To me it's a mixed bag. It's like a 'price of admission', if you've been conditioned a life long to look for matching braces (or at least begin, end pairs), and if even languages that are strictly speaking markup languages seem to feel the need for delimiting the end of a block in some way you alienate a large number of people before they've even written a single line.
Compound that with the difficulty of passing code snippets using various media and it is easy to see why so many people argue against this.
You can get used to it, sure. But that's not a very strong argument. I think there would have been ways to get out of this.
Especially when programming using tabs you'd better be very careful not to hit a delete by accident while walking near the end of a block of code. That can really mess you up.
edit: also, for that reason alone any discussion about the relative merits of python vs something else first has to get pas the 45% where we talk about the whitespace. And some people will go to extreme lengths to prove its 'goodness' even when clearly it is not only good.
Being objective about something you like is very very hard.
I find C dead easy to read, that's because I've read lots and lots of it. Any other language is harder for me.
edit: on another note, in a delimited language the indentation can be created fully automatic, in python it can not, placing most of the burden of making sure the indentation is correct on the human.
This lack of 'redundancy' has bitten me several times already.
Right, it is subjective, but requiring indentation imposes a higher baseline level of readability: what you see is what you get.
This is important when you're working with more than just your own code. It's like a forced style guideline, and it gets even better when everyone conforms to Python's other optional style guidelines. It reduces friction.
But it increases friction between those that are 'in' and those that are not (yet). And even some of those that are 'in' have their reservations.
I completely understand the reasoning behind it, but the number of times that I've run in to practical problems because of having some kind of delimiter is 0, the number of times that I've run into some kind of trouble with python because of not having delimiters is starting to add up.
This may be a factor of inexperience, time will tell. But it is definitely a new 'source' of bugs, and sources of bugs are in my opinion things that you avoid like the plague when designing a programming language.
Even in 'C' (or C++, or anything that derived it's syntax from those languages) I always found it both wrong and inconsistent to be able to say:
if (a)
b++;
To me that's asking for misery, you could remove that whole if(a) line and the whole thing would remain syntactically correct.
I think of the { } just like I think of guardrails on the highway. They don't make stuff prettier, sometimes you can't look across, but they certainly keep you safer.
True, it is absolutely beyond that. But I think that it would have helped significantly in an earlier stage, I even think that PHP would have been run into the ground.
In the long run that may still happen, there definitely is shift happening.
That's probably an issue, I'm very - very - old fashioned when it comes to editors, I switch systems all the time so I've come to rely on a minimal subset (vi, without any fancy plug ins) to do my work.
This is probably a limiting factor. For years I thought of IDEs as training wheels, I'm beginning to see that in some cases IDEs are more than that.

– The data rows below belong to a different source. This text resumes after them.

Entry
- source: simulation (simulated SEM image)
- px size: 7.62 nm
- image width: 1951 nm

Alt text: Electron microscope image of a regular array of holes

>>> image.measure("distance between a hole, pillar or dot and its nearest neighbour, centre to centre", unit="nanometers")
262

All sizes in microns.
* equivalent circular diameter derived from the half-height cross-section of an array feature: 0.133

But I'll never be comfortable with them.
My idea of building an application is to log on to the server, create an svn directory and start hacking away at it. That's probably not the most productive way to get things done these days.
The only language that I work in where I made the concession to use an IDE is Java, simply because there are too many syntactic gotchas that I can't seem to predict ahead of time and the ECT cycle is ridiculously long on the project that I'm working on. So that's where (at least to me) the IDE seems to be worth the fact that I can only work on that stuff when sitting in front of a serious machine.
I'd hate to run intellij on a laptop screen, forget about a netbook.
I think there is a distinction between, say, ed or eclipse (to put it into the extremes). I also dislike IDEs like Eclipse and such (for various reasons, part being a lot of annoyance to get it to run properly on this box, part being slowness, part being a vim-user for a long time), but on the other hand, a vim with some plugins and the regular syntax highlighting and indenting for various langauges is very helpful, without really getting in your way.